Brighton Orpheus Choir

with the Sinfonia of Arun
leader: Robin Morrish

conducted by Stella Hull

soloists:
Sally Harrison (soprano)
Adrian Powter (baritone)

Antonín Dvorák (1841 - 1904) by John Blackwood

Antonín Dvořák  (1841 - 1904)
Te Deum

By the last 20 years of his life, Dvořák's music and name had become internationally known. He had earned many honours, awards and honorary doctorates. In 1892, he responded to an invitation to move to America to work as the artistic director for the National Conservatory of Music in New York.  The $15,000 he was offered was nearly 25 times what he had been earning in Prague. The Te Deum was the first performance he gave in America, when the new work had its premiere on 21 October 1892 in Carnegie Hall, with Dvořák conducting a choir of 250 singers.

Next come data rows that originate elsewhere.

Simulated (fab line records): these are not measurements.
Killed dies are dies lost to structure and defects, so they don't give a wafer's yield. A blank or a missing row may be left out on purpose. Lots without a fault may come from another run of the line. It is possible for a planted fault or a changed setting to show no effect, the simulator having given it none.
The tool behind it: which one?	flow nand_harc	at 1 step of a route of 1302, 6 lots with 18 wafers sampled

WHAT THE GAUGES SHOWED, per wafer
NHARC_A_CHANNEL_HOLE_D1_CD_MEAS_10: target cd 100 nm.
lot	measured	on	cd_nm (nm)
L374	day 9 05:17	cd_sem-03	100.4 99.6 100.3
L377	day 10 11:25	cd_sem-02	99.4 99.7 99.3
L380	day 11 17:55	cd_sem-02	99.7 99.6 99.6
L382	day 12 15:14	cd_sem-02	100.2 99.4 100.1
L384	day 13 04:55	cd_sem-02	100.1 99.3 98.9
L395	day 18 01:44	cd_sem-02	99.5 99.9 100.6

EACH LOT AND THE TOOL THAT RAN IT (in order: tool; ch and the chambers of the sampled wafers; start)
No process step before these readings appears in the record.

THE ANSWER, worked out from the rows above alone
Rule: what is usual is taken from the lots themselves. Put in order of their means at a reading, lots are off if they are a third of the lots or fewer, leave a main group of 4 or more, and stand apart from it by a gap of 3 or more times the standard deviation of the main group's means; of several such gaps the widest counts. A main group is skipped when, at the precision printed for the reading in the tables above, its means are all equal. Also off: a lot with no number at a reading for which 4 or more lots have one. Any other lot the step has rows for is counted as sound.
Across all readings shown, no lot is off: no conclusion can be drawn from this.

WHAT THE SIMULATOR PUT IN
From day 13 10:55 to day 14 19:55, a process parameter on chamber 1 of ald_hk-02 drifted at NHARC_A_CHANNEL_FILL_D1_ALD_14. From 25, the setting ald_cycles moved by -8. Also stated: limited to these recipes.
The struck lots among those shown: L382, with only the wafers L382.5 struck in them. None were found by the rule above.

The Te Deum is a joyous, extroverted and optimistic setting of traditional Christian texts.  It opens with a chorus and soprano solo.  The second movement Tu Rex Gloriae features a bass solo with the chorus, which stands alone in the following Aeterna fac.  In the final movement Dignare Domine the chorus is joined by both soloists.
Song of Destiny

Brahms wrote the Schicksalslied (Song of Destiny) based on an extract from a Hölderlin poem. It was whilst visiting the naval seaport of Wilhelmshaven that Brahms was captivated by a poem he discovered by Friedrich Hölderlin entitled Hyperions Schicksalslied. Almost immediately he was deep into its composition.

The Schicksalslied was first performed in 1871. The title can equally be translated as Song of Fate.  Written during the three years after the German Requiem, it has sometimes been described as a "mini-requiem". As with the Requiem his focus is more humanistic than religious. Hölderlin's text contrasts the sublime contentment of the Olympian gods with the terror and powerlessness of humanity buffeted by fate, as the waves break at the foot of a cliff. His poem ends on a note of resignation.   Brahms, however, chooses to end the Schicksalslied with a return to the heavenly radiance of the introduction - hope and consolation for the living may yet be found here on earth.
Johannes Brahms (1833-1897)

Johannes Brahms (1833 - 1897)
Portrait of Ralph Vaughan Williams, by Evelyn Page, Dorking 1950

Ralph Vaughan Williams (1872-1958)
Benedicite

Vaughan Williams' Benedicite was composed in 1929 for the jubilee of the Leith Hill Musical Festival in Dorking, Surrey. Vaughan Williams himself conducted the first performance of the work in 1930.

The Benedicite is first a setting of the well-known canticle from the apocryphal Song of the Three Holy Children which begins "O all ye works of the Lord, bless ye the Lord: praise him and magnify him for ever". Then it incorporates a poem by John Austin (1613-1669) "Hark, my soul, how everything / Strives to serve our bounteous King; ...."

Vaughan Williams said he had started to write the Benedicite after reading Prescott's Conquest of Mexico, which had greatly excited him.  His wife Adeline wrote that it sounded very fierce! The Benedicite is scored for soprano soloist, chorus and orchestra.

Fantasia on Christmas Carols

Vaughan Williams based this work, written in 1912 for the Three Choirs Festival, on four traditional carols from Herefordshire, Somerset and Sussex - one of which, "There is a fountain", he quotes in music but not in text. Fragments are added of other well-known tunes such as "The First Nowell", "A Virgin Unspotted" and "The Wassail Bough".  The use of these traditional tunes derives from the reforming work he had been doing as editor of the English Hymnal.

It is a lighter work than his later panoramic portrait of Christmas in Hodie (1954). For Vaughan Williams, 'light' never meant 'slight'. The Fantasia is a charming and moving short work which stitches together both familiar and new music, capturing Christmas like few other works. From the opening singing cello and the solo baritone telling us of "the Truth sent from above" to the choir fading into the distance as it wishes us all a happy New Year, the Christmas of country folk is celebrated and honoured.